There might be a NIFI way of doing this, but not sure what that would be (maybe write to the NIFI cache?).
--S
I am currently in the process of writing an ElasticSearch Nifi processor. Individual inserts / writes to ES are not optimal, instead batching documents is preferred. What would be considered the optimal approach within a Nifi processor to track (batch) documents (FlowFiles) and when at a certain amount batch them in? The part I am most concerned about is if ES is unavailable, down, network partition, etc. prevents the batch from being successful. The primary point of the question, is given that Nifi has content storage for queuing / back-pressure, etc. is there a preferred method for using that to ensure no FlowFiles get lost if a destination is down? Maybe there is another processor I should look at for an example?
I have looked at the Mongo processor, Merge, etc. to try and get an idea of the preferred approach for batching inside of a processor, but can't seem to find anything specific. Any suggestions would be appreciated.

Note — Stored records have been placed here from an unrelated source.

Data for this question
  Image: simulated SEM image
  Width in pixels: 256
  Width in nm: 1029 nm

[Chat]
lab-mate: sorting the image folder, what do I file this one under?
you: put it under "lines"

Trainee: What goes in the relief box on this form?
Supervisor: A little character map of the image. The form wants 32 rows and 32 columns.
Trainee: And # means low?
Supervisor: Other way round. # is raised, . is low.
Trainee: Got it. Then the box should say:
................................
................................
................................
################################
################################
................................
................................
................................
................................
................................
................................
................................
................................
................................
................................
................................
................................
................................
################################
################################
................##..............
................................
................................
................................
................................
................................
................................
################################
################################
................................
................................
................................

Good chance I am overlooking some basic functionality baked into Nifi. I am still fairly new to the platform.
Thanks!
Great question and a pretty common pattern. This is why we have the concept of a ProcessSession. It allows you to send zero or more things to an external endpoint and only commit once you know it has been ack'd by the recipient. In this sense it offers at least-once semantics. If the protocol you're using supports two-phase commit style semantics you can get pretty close to the ever elusive exactly-once semantic. Much of the details of what you're asking about here will depend on the destination systems API and behavior.
There are some examples in the apache codebase which reveal ways to do this. One way is if you can produce a merged collection of events prior to pushing to the destination system. Depends on its API. I think PutMongo and PutSolr operate this way (though the experts on that would need to weigh in). An example that might be more like what you're looking for can be found in PutSQL which operates on batches of flowfiles to send in a single transaction (on the destination DB).
https://github.com/apache/nifi/blob/master/nifi-nar-bundles/nifi-standard-bundle/nifi-standard-processors/src/main/java/org/apache/nifi/processors/standard/PutSQL.java
Will keep an eye here but can get the eye of a larger NiFi group at users#nifi.apache.org
Thanks
Joe